Saudi crown prince served with lawsuit over Khashoggi killing

Saudi crown prince served with lawsuit over Khashoggi killing
A lawsuit filed by Jamal Khashoggi’s fiancée and a US-based NGO has been served to Saudi strongman Mohammed bin Salman, paving the way for it to be heard in court.
2 min read
20 March, 2021
The lawsuit against Mohammed bin Salman will be heard by a US court [Getty]

An advocacy group successfully served Saudi Crown Prince Mohammed Bin Salman with a legal complaint over the killing of dissident journalist Jamal Khashoggi on Friday, five months after filing a lawsuit against him in a US court.

Democracy for the Arab World Now (DAWN), a US based non-profit organization founded by Khashoggi himself, and Hatice Cengiz, Khashoggi’s fiancée, jointly served the legal documents to Bin Salman, who is widely considered to be Saudi Arabia’s de facto ruler.

DAWN said on its website that serving the documents to the Saudi strongman would pave the way for the lawsuit to be heard by a US court.

Read more: Jamal Khashoggi's legacy - A vision worth defending

The documents were served through the messaging service WhatsApp, and through publication in The New York Times and Al-Quds Al-Arabi newspapers after a US judge approved these methods of communication.
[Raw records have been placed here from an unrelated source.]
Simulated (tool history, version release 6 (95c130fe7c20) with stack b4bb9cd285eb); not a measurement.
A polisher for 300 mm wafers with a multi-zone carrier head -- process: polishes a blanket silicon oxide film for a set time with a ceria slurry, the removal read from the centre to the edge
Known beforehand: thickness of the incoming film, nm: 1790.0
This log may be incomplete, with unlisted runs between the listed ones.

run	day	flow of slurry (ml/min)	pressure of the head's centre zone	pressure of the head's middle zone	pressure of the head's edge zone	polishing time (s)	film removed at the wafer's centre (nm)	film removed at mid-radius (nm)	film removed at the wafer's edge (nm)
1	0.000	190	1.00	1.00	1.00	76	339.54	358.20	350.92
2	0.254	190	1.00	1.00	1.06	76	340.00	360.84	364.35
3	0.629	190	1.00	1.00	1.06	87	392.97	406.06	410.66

DAWN’s lawsuit claims that bin Salman and other Saudi officials "acting in a conspiracy and with premeditation, kidnapped, bound, drugged and tortured, and assassinated U.S.-resident journalist and democracy advocate Jamal Khashoggi inside the Saudi Consulate in Istanbul, Turkey."

Last month, the US administration declassified a US intelligence report saying that Bin Salman personally approved Khashoggi’s gruesome murder.

The report pointed out that it was “highly unlikely” that Saudi intelligence would kill Khashoggi without orders from bin Salman, who it said had a pattern of “support for using violent measures to silence dissidents abroad.”

President Biden, however, has ruled out the possibility of the US administration imposing sanctions against the Saudi strongman for his likely role in Khashoggi’s death.

Sarah Leah Witson, DAWN’s executive director, said, "While MBS [Mohammed bin Salman] may have evaded sanctions by our government for his role in the murder, he won't evade prosecution by our judicial system for the damage he has caused us and Cengiz."

The lawsuit names 21 other individuals in addition to the Saudi crown prince, including his adviser, Saud Al-Qahtani.